On Friday 03 August 2007 19:15:27 Scott Walters wrote:
I am definitely in the "monitor only" camp. As appealing as
"self-healing" may seem, I've seen attempts go horrible wrong too many
times. For example, shutting down Oracle for upgrades and then being
restarted in the middle of the upgrade. Not good.
How about the easy example of a web server not responding. Do you restart it ? In the case I am thinking of, no. Since, the reason it is not responding is that the database server it (and another 4 webservers) is waiting for is having problems. Restarting the web server would drop the >1000 existing (working) sessions, causing a full-blown outage, and migrate the problem to the other 4 web servers that sit behind the same load balancer.

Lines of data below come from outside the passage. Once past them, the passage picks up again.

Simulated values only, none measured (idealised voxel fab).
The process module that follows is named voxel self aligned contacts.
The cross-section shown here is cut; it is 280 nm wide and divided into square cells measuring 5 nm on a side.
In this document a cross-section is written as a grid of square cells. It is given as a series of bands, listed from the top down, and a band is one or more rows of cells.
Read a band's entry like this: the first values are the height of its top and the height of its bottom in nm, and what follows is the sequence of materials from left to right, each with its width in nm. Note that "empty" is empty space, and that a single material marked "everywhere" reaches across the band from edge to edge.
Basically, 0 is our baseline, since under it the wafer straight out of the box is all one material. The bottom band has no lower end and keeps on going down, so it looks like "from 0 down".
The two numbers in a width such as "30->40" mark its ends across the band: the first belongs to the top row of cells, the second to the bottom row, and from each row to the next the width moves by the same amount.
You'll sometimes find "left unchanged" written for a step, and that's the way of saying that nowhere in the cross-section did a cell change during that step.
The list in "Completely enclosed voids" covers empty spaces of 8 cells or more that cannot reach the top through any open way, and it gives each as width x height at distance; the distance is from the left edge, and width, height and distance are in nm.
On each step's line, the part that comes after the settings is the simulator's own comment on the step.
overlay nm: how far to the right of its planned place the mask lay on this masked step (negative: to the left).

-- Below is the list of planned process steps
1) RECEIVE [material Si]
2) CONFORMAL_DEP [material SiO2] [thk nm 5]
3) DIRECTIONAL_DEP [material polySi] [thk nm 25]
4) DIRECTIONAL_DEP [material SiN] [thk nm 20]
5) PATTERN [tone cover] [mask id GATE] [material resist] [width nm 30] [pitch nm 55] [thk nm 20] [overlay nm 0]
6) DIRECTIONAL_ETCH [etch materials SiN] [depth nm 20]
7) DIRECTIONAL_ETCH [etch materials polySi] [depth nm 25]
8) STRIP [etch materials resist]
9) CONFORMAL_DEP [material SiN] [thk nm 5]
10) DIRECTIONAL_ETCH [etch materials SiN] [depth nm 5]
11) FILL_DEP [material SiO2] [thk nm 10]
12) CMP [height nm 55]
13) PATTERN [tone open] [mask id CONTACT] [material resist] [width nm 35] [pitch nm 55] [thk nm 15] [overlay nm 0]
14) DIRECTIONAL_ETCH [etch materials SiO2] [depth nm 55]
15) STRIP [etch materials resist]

I also agree that "self-healing" lends itself to band-aids that avoid
root-cause determination.
Or *prevent* the root-cause determination. For example, I had a problem on an LDAP server that appeared once in 2 or 3 weeks. I start it under a debugger, and when next experienced the problem, some online debugging (after taking it out of the pool) with a developer found and fixed the bug within one hour (and allowed me to understand the cause so I could work around it). A restart here would have meant waiting some more and another few outages.
I don't think this requires "baby-sitting," but a commitment to fixing things once. I have also had the
displeasure of making permanent band-aids, but I cannot condone it.
We do have some applications that require supervision ... but for them we use daemon-tools or supervise-scripts (a re-implementation of daemon-tools), as these are *much* better at supervision than a monitoring system. If you really need a baby-sitter, the monitoring system isn't the best one ...
All of those "operational" aspects aside, I've convinced myself from a
security point of view, corrective action from monitoring is bad-- a
clear violation of the separation of duties. You don't want your
auditors "cleaning up" the numbers as they go over your books.
You know what's better than your webserver being automatically
restarted when it crashes? Your webserver not crashing.
I completely support the absence of corrective actions from monitor
triggers. The question I have yet to answer satisfactorily is,"Should
the monitoring system perform additional data collection after
specific errors?" For example, running a particular "find" command
when disk usage increases to try and identify which files are causing
the partition to fill.
Or attach a debugger to the hung process and get a backtrace ?
Regards,
Buchan